Attending a Northeast Network conversation means waking up with a room full of strangers and friends and leaving with a shopping list of ideas to look into, and a few conversations afterward to pursue.
April 12’s 7:30 a.m. topic at the Eastside Food Coop’s community room, State of the Arts: The Theaters and Artists of Northeast, left me with these highlights:
Edison High School will be putting $1.5 million into renovating the auditorium, including a new sound system. “Support for doing theater has skyrocketed,” theater teacher Max Athorn said, “and we’re starting to get realistic about what it costs.” The department is emphasizing student leadership and enjoys access to resources of the Morris Park Players.
Chuck Dibble of Morris Park Players echoed that it’s a great partnership, with the theater mission “give all people a chance to perform.” They get access to the school’s tech kids, photography and graphics classes. Morris Park is the first school where this community theater, founded in 1952, was housed.

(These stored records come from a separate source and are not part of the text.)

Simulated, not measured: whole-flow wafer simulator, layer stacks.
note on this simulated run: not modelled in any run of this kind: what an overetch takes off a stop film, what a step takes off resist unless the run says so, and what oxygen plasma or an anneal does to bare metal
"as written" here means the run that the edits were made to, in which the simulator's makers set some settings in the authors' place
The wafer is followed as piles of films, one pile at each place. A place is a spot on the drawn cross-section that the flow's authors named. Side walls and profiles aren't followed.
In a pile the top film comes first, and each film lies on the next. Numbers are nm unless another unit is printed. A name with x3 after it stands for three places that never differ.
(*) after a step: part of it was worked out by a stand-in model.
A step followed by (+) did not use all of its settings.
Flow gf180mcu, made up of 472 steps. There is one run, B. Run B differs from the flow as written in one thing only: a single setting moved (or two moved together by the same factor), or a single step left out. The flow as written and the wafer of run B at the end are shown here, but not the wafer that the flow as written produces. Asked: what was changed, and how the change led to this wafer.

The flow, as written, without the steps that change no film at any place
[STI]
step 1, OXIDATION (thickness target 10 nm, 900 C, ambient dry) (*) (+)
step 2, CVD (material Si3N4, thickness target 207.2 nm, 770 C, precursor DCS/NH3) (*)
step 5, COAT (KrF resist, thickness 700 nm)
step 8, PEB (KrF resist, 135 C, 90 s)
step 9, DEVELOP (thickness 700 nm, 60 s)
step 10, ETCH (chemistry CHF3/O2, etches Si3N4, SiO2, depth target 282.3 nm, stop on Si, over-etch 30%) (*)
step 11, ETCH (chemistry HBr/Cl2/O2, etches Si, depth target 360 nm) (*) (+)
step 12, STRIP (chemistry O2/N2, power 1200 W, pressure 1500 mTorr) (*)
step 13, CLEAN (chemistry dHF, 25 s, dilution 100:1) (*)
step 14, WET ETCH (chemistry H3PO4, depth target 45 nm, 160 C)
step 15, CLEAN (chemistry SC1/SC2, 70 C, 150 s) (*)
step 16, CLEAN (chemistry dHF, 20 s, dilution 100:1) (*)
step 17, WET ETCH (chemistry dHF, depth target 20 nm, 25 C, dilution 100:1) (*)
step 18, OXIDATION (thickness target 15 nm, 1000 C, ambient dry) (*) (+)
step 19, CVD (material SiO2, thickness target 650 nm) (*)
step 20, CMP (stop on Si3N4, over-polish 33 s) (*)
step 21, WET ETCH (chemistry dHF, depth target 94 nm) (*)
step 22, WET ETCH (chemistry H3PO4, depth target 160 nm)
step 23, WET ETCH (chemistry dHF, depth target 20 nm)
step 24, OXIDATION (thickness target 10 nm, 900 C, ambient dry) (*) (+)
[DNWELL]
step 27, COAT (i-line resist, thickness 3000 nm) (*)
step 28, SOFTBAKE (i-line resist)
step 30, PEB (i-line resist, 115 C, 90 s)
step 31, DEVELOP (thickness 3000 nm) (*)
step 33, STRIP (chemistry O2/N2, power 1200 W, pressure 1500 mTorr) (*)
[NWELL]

Edison students can come back to assist this summer at Northeast Middle School (NEMS), where Dudley Voigt is managing an ambitious theater program. Extending the pipeline, NEMS also tries to involve sixth-graders, and will pick up the middle school students that Sheridan school will be losing. Students will write their own show, performed in early August, in a free summer camp that includes free lunch.
Mike Romens from the Ritz Theater said he’s dedicated to hiring only from the Northeast community. “If you’re not from Northeast and I like your skill set, I find you a home.” The theater recently got a makeover by employees from Target Corporation, and held its yearly fund-raising fashion show this past weekend.
The Northeast Minneapolis Arts Association’s Artist Directory is back from the printer, and about 30 more volunteers are needed to help put on the May 18-20 Art-A-Whirl event. Call 612-788-1679 if interested.
The City of Minneapolis’ new director of Arts and Culture, Gulgun Kayim, who has a studio in the Casket Arts complex, is working on a “creative index” to put an economic value on arts activity in the city. She’s also compiling a list of city sources of money that can be used for arts, such as low-interest loans for small businesses and mini-grants for crime prevention.
Jackson Flats, the artist-oriented live/work rental building at 18-1/2 and Jackson will be moving forward this summer.
Jamie Schumacher of Northeast Community Development Corporation said the Northeast Arts District Committee has been meeting about monthly on the plan for “sustainability of the artists” who are the reason behind the district.
She invited people to post events to their website, www.northeastminneapolisartsdistrict.com and said it gets 30,000 unique visitors annually, looking mostly at the calendar and restaurant pages.
There’s an organization called Artists Well, to assist artists with long-term health issues. Robert Haarman said they help through providing families a meal once a week and a lending loft with books on diet change and healthy housing. They sponsor sharing circles and quarterly informational salons on health issues.
Leslie Palmer Ross of Corporate Art Force, teased because she admitted to “looking for a mime,” reported they have managed to connect some Northeast artists to commissions, and believe they are the largest visual arts employer in Northeast.
In discussion after the presentations, Nick Heille encouraged arts organizations to set the agenda, that many of the corporate businesses in Northeast such as Taco Bell at the Quarry are the largest in their systems. “There’s buying power here.”
State Representative Diane Loeffler asked if the city’s emphasis (through receiving a major grant) on Hennepin Avenue as an arts avenue would cause Northeast to lose its Arts District brand, and if there is any plan to connect the two areas. Kayim responded that there is not, and discussion ensued about many areas discovering arts as what will drive economic development.
First Ward Minneapolis City Council Member Kevin Reich said the mass of arts in Northeast and the economic development that is coming about will remain “the heavyweight. To ours, there’s no comparison,” other geographic areas can use the arts but Northeast will still be seen as the big district.
Schumacher said she’s been studying other cities’ arts districts and “we have all the ingredients” except lacking “a transportation piece.” Discussion wrapped up with announcement of the June 2 biking event (NortheastRide.org) and Bike/Walk to work day. Kayim said the sustainability office, housed in the city coordinator’s office, as is she, is working on a “projection piece that shows what you’re saving, as you ride by.” She said there is lots of potential for bikes and arts to work together this summer.